So, next step would be trying to power on your PC with 2nd PSU. And this time, don't cheap out on PSU and don't pick up another, at best, mediocre quality PSU, which your Corsair CX series PSU is. For good/great quality PSU, look towards any Seasonic unit in 500W range, e.g: Focus 550, Focus+ 550, PRIME Ultra 550 Gold or PRIME Ultra 550 Platinum,
pcpp: https://pcpartpicker.com/products/compare/bkp323,9nmxFT,KmgzK8,XndxFT/

Warranty wise:
Focus: 7 years
Focus+: 10 years
PRIME: 12 years (includes all PRIME models: regular, Fanless, AirTouch, SnowSilent, Ultra)

All my 3 PCs: Skylake, Haswell and AMD are also powered by Seasonic. Full specs with pics in my sig.

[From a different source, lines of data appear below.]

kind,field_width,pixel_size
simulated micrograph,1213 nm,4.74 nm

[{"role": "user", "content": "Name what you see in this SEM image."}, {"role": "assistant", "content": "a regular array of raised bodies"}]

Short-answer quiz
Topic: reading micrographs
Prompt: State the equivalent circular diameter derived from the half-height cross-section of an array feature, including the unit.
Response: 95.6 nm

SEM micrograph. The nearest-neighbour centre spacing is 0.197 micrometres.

However, if you can get some life into your PC with 2nd PSU (e.g case fans turning) but you got no display then there are very good chances that your Corsair PSU also fried something else when it went sky high. MoBo is usually 1st to go when PSU blows. And same goes with GPU. CPU and RAM are known to survive PSU blowing up but not all the time. And for storage drives (SSD/HDD), well, sudden power loss can cause data corruption.

Life lesson: don't cheap out on PSU.